How to open two or more trees using ROOT::RDF::Experimental::FromSpec?


_ROOT Version: 6.30/04
_Platform: AlmaLinux 9.2 x86_64
_Compiler: (not sure, using conda version)


Hello,
I am using the ROOT::RDF::Experimental::FromSpec method to read multiple samples from a JSON file. It’s useful because I am defining different luminosities and cross sections per sample. All my files have the same TTree structure. I would like to load two trees at once (“Events”, “Runs”). But the example provided in the documentation really seems to mean that you can load N different trees from N different files, which is different from my purpose. Is there a way to open two or more trees of the same name from multiple files using this method?

I guess @vpadulan can help you.

Hi @kyoon,

it is just an example - you can use the same treenames for different filenames for your different samples.

Cheers,
Marta

Hi @mczurylo,

If I do that, for example, provide two entries in the list of “trees” in the json file, I get the following error.

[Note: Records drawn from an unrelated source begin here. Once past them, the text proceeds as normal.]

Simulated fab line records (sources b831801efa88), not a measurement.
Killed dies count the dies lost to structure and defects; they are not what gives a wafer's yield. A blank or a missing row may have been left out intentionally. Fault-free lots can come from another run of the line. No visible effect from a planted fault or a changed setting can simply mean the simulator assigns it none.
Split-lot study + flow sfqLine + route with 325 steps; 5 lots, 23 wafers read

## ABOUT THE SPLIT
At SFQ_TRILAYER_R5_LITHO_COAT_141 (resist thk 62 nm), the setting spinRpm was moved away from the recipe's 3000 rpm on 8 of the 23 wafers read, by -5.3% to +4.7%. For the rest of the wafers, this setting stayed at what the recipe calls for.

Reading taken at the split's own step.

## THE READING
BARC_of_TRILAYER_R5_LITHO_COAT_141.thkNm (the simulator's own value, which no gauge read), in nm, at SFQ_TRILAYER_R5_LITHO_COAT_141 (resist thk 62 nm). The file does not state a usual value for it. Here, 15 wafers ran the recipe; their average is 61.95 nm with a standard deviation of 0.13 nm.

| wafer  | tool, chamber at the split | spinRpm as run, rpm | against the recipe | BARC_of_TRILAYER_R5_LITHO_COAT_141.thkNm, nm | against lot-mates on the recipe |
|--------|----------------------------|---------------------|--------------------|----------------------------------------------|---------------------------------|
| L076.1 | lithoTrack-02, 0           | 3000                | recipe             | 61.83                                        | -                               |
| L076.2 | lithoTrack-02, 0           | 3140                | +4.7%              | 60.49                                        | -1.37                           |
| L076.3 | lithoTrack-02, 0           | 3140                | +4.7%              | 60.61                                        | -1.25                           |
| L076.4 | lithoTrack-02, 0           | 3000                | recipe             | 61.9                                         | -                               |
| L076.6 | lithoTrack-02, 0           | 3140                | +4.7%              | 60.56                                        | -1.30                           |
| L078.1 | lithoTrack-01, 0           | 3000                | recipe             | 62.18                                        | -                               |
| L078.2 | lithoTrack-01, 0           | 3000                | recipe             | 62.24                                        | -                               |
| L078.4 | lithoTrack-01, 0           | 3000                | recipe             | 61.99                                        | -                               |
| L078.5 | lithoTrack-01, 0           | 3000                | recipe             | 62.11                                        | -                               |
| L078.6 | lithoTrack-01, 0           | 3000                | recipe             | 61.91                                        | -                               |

cppyy.gbl.std.logic_error: ROOT::RDataFrame ROOT::RDF::Experimental::FromSpec(const string& jsonFile) =>
logic_error: Mismatch between number of trees and file globs.

Hi @kyoon,

Could you share what does your JSON file look like?

Cheers,
Marta

It’s a very long file due to the number of root files, so I will instead share the basic structure.

“samples”: {
“name_of_sample”: {
“trees”: [
“Events”, “Runs”
],
“files”: [
“file1.root”,
“file2.root”,
“file3.root”,

],
“metadata”: {
“xsec”: 1.234,
“lumi”: 1.234,
“sample_category”: “MC_BKG”
}
}
}
}

Hi @kyoon,

at this stage such a processing is indeed not allowed. If you had just one tree that is the same in the three files, this would work. The problem here is the concatenation of the two trees “Events” and “Runs” horizontally. To potentially help you more, I would need to know what exactly are the “Events” and “Runs” trees, are they aligned - as in would they have the same rows? (I doubt this is the case but maybe I am wrong).

Cheers,
Marta

Hi @mczurylo,

The “Events” tree contains all the physics information as the name indicates, while the “Runs” tree contains summary information like the sum of MC weights. Indeed, they have different rows.

Hi @kyoon,

thanks for your reply. In this case the situation will be a bit harder - yet not impossible, you can follow this other forum post for more details how to proceed with the TTreeIndex and creating a combined dataset: Modification of a RDataFrame with an extracted column - #3 by zazbone

Cheers,
Marta